REPRESENTATIVES OF THE SENATE Republican High-Tech Task Force recently toured Silicon Valley to get a better handle on the technocrats' election-year concerns. And much to the feds' surprise, the number-one issue has nothing to do with technology.
Instead, the hot topic is accounting. The Valley is agonizing over a new pair of proposed accounting standards that, if adopted, would change how companies report stock-based compensation, mergers and acquisitions to the IRS. These proposals -- currently under review by the Financial Accounting Standards Board (FASB), the private sector organization that writes the rules for number crunchers -- haven't received a lot of publicity...yet. Here are the proposals and why business leaders don't like them:
Stock options: The FASB is proposing that companies that reprice their employee stock options (a common corporate carrot offered to employees following a market dip) record these new values as a variable plan expense. In other words, if Company X wants to lower its options price so its employees can buy more stock, then the company would have to record as an expense the difference between the new, lower price and any later increase in the share's value. CEOs naturally are averse to taking this hit. They also feel it puts a crimp in their abilities to recruit and retain workers.

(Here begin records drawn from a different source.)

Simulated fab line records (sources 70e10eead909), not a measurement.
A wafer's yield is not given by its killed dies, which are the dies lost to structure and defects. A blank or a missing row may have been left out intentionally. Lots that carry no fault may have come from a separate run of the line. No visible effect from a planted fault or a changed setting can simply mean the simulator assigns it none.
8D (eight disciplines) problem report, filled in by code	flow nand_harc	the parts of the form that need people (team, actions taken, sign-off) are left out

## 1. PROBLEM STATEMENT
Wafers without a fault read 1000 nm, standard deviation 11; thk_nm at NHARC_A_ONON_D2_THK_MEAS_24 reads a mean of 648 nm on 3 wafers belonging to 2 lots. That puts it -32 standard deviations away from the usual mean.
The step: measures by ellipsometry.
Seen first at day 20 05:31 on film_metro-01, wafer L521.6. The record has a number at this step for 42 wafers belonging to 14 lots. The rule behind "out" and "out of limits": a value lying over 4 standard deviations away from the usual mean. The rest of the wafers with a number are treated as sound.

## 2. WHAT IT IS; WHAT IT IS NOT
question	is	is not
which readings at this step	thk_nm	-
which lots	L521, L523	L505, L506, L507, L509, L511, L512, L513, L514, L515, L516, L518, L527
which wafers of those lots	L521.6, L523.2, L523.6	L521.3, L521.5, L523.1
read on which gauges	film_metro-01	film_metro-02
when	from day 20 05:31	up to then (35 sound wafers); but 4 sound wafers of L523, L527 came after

M&As: The FASB is also exploring whether to adopt an international standard for taxing M&As. The purchase method would replace pooling of interests, which most high-tech companies now use. The difference? With the pooling method, principals in a merger or acquisition combine their assets and take a one-time, upfront tax charge against earnings for "goodwill expenses" -- the estimated value of the acquired company's in-process research and development and other intangibles. But under the rules of the purchase method, companies would have to assign specific dollar values to intangible assets, such as R&D, and then amortize those costs over future earnings for up to 20 years. Proponents say the purchase method is a more accurate representation of the true cost of a takeover, but the CEOs fear it might discourage M&A activity because a post-merger reduction in earnings would be discouraging to analysts and investors alike.
Right now, both issues are mired in the usual hearings, but expect to hear more about them. After all, the high-tech task force wouldn't have come to the Valley if it wasn't looking for high-tech cash. And that cash won't be forthcoming unless legislators attend to these FASB regs.